Hekaton: SQL Server's Memory-Optimized OLTP Engine (2013)

Hekaton is a fast in-memory OLTP engine integrated with Microsoft SQL Server. Hekaton accesses data via latch-free indexes and compiled stored procedures. Hekaton also implements optimistic multiversion concurrency control as well as parallel recovery and garbage collection procedures.

Overview

Hekaton is not a stand-alone database. Rather, it is an OLTP engine embedded within Microsoft SQL Server. Users can specify which tables they want to be Hekaton tables (which are stored in memory) and which tables they want to be normal SQL Server tables (which are stored on disk). Queries can be issued against both Hekaton and SQL Server tables, but stored procedures which only reference Hekaton tables can be compiled and optimized.

Design Considerations

Optimize indexes for main memory. Hekaton uses lock-free hash indexes and Bw-tree indexes as opposed to more traditional indexes which were designed for disks.
Eliminate latches and locks. Lock freedom and optimistic concurrency control allow for fast transactions.
Compile stored procedures. Stored procedures that exclusively read Hekaton tables are compiled to C code.
Don't partition data. If everything fits in memory on one machine, things will run much faster than if data is partitioned.

Storage and Indexing

Hekaton stores tuples in-memory row-by-row. Each physical tuple contains three segments:

A header with logical timestamps. Because Hekaton implements multiversion concurrency control, each tuple is annotated with a logical begin and end timestamp.
Links for indexes. Hekaton uses lock-free hash indexes and Bw-tree indexes. Every Hekaton tuple contains one link column for every index which links together the tuples that share the same index key. This is similar to how the Linux kernel embeds linked lists into data items.
The tuple's data. Duh.

Reads are issued at particular logical time and scan through all index entries matching the specified key by following the index links. Though all entries are scanned, only those whose begin and end timestamp envelope the read timestamp are read.

When a transaction deletes a tuple, it temporarily writes its transaction id into the tuples end timestamp. Similarly, when a transaction inserts a tuple, it temporarily writes its transaction id in the begin timestamp. Once the transaction completes, it overwrites its id with its end timestamp. An update is modelled as a deletion followed by an insertion.

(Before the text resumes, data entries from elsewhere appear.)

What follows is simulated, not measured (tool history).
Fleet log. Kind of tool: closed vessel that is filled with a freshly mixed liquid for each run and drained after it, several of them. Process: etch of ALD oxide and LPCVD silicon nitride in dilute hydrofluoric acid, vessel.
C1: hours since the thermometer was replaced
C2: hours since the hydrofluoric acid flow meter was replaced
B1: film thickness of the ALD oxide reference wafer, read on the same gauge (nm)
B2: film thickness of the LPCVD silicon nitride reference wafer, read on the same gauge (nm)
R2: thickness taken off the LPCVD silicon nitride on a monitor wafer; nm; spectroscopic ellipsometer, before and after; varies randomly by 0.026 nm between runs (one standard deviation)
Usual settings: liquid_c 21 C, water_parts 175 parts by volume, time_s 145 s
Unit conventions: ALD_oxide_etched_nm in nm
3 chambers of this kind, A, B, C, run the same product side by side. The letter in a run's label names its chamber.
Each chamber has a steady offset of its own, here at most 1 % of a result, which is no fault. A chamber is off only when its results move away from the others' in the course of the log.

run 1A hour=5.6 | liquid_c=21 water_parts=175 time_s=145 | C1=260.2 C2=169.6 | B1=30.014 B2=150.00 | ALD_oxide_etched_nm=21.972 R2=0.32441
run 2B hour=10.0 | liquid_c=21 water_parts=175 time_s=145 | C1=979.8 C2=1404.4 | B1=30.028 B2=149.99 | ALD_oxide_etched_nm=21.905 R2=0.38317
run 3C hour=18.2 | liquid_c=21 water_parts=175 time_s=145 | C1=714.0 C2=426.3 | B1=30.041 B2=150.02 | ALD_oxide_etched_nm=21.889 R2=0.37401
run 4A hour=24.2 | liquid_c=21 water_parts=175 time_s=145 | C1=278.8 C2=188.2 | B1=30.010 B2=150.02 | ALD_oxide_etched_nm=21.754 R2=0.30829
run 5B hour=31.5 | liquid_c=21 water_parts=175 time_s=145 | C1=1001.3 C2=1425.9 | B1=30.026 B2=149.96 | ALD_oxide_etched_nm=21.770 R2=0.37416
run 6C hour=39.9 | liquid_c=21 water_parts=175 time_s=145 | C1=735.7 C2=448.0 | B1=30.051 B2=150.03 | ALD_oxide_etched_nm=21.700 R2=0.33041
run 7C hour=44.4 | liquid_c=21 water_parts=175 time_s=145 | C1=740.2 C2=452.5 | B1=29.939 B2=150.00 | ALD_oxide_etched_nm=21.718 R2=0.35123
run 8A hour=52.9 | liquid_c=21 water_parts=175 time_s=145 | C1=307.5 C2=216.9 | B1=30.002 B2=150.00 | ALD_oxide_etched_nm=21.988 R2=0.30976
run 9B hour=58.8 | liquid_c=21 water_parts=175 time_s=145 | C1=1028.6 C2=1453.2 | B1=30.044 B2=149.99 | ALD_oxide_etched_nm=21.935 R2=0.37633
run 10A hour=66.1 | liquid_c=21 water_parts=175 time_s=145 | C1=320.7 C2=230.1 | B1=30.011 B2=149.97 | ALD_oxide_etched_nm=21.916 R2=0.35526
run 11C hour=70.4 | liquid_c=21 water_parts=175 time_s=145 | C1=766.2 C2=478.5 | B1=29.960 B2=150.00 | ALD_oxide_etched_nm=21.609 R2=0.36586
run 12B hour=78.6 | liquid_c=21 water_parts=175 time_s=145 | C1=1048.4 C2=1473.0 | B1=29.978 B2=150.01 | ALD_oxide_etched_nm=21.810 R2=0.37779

Programmability and Query Processing

Hekaton compiles stored procedures to C code, then compiles and links the C code into Hekaton. The compilation re-uses a lot of existing SQL Server components. First, the stored procedure is run through SQL Server's query optimizer into a mixed abstract syntax tree (MAT). A MAT can encode metadata, imperative code, expressions, and query plans. The MAT is then compiled into lower level pure imperative tree (PIT) that is easier to compile to C.

Hekaton does not compile query plans into a series of function calls. Instead, a query plan is compiled into a single function and operators are connected together via labels and gotos. This allows the code to bypass some otherwise unnecessary function calls. For example, when the query is initially executed, it jumps immediately to the leaves of the query plan rather than recursively calling down to them. Some code (e.g. sort and complicated arithmetic functions) is not generated.

Hekaton stored procedures have some restrictions (e.g. the schema of the tables that a stored procedure reads must be fixed, the stored procedures must execute within a single transaction). To overcome some of these restrictions, SQL Server allows regular/unrestricted/interpreted stored procedures to read and write Hekaton tables.

Transaction Management

Hekaton supports snapshot isolation, repeatable read, and serializability all implemented with optimistic multiversion concurrency control. There are two conditions which can be checked during validation:

Read stability. All the versions that a transaction read must still be valid versions upon commit.
Phantom avoidance. All the scans a transaction made must be repeatable upon commit.

Checking both these conditions guarantees serializability. Checking read stability guarantees repeatable read. Checking neither guarantees snapshot isolation.

Each transaction is assigned a read timestamp (Hekaton uses the begin timestamp as the read timestamp) and a commit timestamp. To check the conditions above, transactions maintain a read set pointing to all the read versions and scan set describing how to repeat scans. Upon commit, the transaction verifies that the read set is still valid as of the commit timestamp, and it re-executes scans to make sure that no versions have been added, deleted, or updated.

If a transaction reads something from a yet to be committed transaction, it marks the transactions as a commit dependency. Cascaded aborts are possible because if the commit dependency aborts, the dependent transaction must also abort. Moreover, a transaction must wait for all commit dependencies to commit before it does.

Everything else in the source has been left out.